A Friend of Unfair Park's with a coffee buzz sends the following item about the bad blood brewing between South Side of Lamar coffee house-performance space Standard & Pours, winner of a Dallas Observer best-of last year, and the self-proclaimed "world's preeminent providers of credit ratings" Standard & Poor's. Apparently, the battle over the names has been going on for two years but has picked up steam in recent weeks, with S&P threatening to sue the local coffee shop owned by Pascale Hall, formerly of Legal Grounds, if she doesn't change the name. I do wonder what this does to my plans to open my new daytime restaurant Merrill Lunch next door to my X-rated video store American Sexpress. Really, got a million of 'em. The story follows after the jump. --Robert Wilonsky

One of Dallas' premier acoustic music venues is being threatened with an injunction by arguably the most important financial company on the planet. In March of 2003, Pascale Hall combined her love of caffeine and stocks and opened Standard & Pours Coffee & Stocks, a coffee shop located in the basement of the old Sears Catalog Building, better known now as South Side on Lamar. It's also a terrific-sounding music venue, though it wasn't designed to house one since it's in a basement with brick walls and a concrete floor. Of course, the name was a play on Standard & Poor's, which is the world's foremost provider of independent credit ratings, indices, risk evaluation, investment research and business valuations. One thing S&P, as it's better known, does not do is sell coffee, just as Standard & Pours Coffee & Stocks does not dispense financial advice.

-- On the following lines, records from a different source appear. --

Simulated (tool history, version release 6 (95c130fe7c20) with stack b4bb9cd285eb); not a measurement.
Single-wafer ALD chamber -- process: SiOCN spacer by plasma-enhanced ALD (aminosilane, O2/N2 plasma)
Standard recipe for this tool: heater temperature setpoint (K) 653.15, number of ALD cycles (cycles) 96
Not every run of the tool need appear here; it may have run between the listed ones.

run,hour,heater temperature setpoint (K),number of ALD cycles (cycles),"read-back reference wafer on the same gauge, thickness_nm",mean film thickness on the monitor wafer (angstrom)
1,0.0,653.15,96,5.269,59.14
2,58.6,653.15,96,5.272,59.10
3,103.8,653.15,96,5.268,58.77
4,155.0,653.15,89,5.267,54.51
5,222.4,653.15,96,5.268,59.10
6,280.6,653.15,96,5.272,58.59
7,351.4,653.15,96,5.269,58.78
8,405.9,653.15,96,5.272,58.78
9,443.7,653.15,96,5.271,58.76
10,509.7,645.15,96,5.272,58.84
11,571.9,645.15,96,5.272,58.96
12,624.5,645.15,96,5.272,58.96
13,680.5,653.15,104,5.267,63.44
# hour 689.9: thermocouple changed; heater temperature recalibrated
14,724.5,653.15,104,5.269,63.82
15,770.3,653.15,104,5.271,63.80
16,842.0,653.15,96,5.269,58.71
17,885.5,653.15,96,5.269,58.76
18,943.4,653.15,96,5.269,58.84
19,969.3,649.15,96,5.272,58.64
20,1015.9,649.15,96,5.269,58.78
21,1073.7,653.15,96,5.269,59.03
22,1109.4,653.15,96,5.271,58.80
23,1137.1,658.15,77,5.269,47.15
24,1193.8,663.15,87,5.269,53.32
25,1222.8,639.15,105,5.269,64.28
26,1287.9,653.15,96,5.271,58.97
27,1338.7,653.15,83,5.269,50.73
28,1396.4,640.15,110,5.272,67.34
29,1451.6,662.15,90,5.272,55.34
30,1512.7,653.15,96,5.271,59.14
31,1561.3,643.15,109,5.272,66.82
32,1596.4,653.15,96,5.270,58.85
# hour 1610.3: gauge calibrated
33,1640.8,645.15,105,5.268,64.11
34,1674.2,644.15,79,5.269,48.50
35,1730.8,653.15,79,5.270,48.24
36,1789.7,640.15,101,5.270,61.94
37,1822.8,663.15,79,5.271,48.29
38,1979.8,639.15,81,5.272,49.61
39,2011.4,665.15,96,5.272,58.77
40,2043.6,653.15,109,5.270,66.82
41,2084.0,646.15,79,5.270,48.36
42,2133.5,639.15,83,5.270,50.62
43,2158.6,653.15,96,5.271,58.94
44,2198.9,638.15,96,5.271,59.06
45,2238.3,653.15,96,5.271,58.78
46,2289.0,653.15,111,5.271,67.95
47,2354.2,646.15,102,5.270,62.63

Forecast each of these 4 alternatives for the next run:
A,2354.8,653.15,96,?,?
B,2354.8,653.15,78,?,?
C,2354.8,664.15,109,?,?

The place has thrived, but it seems that whenever a small coffee shop actually makes money, it's only a matter of time until the universe tries to correct itself by sending the full weight of a financial giant down upon it. For Standard & Pours Coffee, this assault began 21 months after opening its doors and came in the form of a certified cease and desist letter from the independent legal counsel for Standard & Poor's. Among other things, the lawyers for S&P claimed that Hall's use of the name Standard & Pours leads to a "likelihood of confusion" amongst the general public, and that this "likelihood of confusion" is damaging S&P.

"The whole thing seems a bit ridiculous to me," Hall says. "I can understand their point if I was brokering stocks or giving out financial advice using the name 'Standard & Pours,' but all I do is sell coffee. In three years of operations, I have never once had a single customer who seemed the least bit confused about that. If anything, I have helped S&P's name recognition, at least in Dallas, because I have people ask me all the time what the heck 'Standard & Pours' means. When I explain that it's a play on the name Standard & Poor's, I still get blank stares, but when I say, 'You know, like the S&P 500,' you can almost see the light bulb go off over their heads. Everyone knows 'S&P.'"

After receiving the cease and desist letter in December of 2004, Hall voluntarily placed a legal disclaimer on the coffee shop's Web site: "Not associated with the index company Standard & Poor's (a McGraw-Hill Company)." She also informed S&P's lawyers about the disclaimer. This seemed to satisfy them, because she did not hear another word from them for more than a year.

During this time, the coffee shop's business tripled, it acquired investors, and it actually began the process of expanding to other locations. Fast forward to April 2006, and the certified letters started coming again. "I understand that S&P has an interest in protecting its name, but at this point, so do I," Hall says. "It's not just about changing our sign and our business cards and our menus; it's about having to start over from scratch with a new name. Our name has become so well-known throughout the Southwest for both great coffee and music that forcing me to change it now would be crippling. I want to be in the business of selling coffee, not in the business of defending lawsuits, but at some point, I have to defend what I've worked for and what my employees have worked for."

Ironically, Hall obtained much of the experience needed to run a coffee shop at the Lakewood coffee shop Legal Grounds. This raises an interesting point: Coffee shops are notoriously and universally addicted to puns, even fake ones. (After all, the coffee shop on Friends was called Central Perk, and never did the city of New York send NBC a certified letter about that.) One of Hall's attorneys, Chris Harris, of the firm Amsler & Amsler in McGregor, insists, "It's not a complicated legal issue. What we have here is a financial giant who is using the threat of litigation to scare my client into changing its name. S&P probably spends more on pencils in a single day than my client's average annual revenue, but S&P's money doesn't give it any additional legal rights.

"There is a ton of legal precedent on this issue," Harris says. "For example, in the late 1990s Federal Express sued a coffee shop in New York called Federal Espresso. FedEx lost at both the federal District Court and the Circuit Court of Appeals, as they should have, because it's absurd to think that anybody would confuse the package delivery giant with a mom and pop coffee shop. The matter was eventually settled pursuant to a confidential settlement agreement whereby the coffee shop agreed to change its name. Confidential or not, common sense dictates that FedEx paid the coffee shop a substantial sum of money to make that happen. The difference in this case is that my client doesn't want anything from S&P other than the ability to peacefully co-exist since neither business is taking any customers from the other. From a legal standpoint, I think we're on solid footing...The real problem here is that S&P knew about my client's business name for years, but did little or nothing about it, probably assuming the coffee shop would eventually go out of business like most do. My client was led to believe that it had the green light to continue using the name, and it reasonably did so. Now that the business is taking off, S&P wants to crush it."

So what's in a name? For Standard & Pours Coffee, the possible answer to that question is "a lawsuit."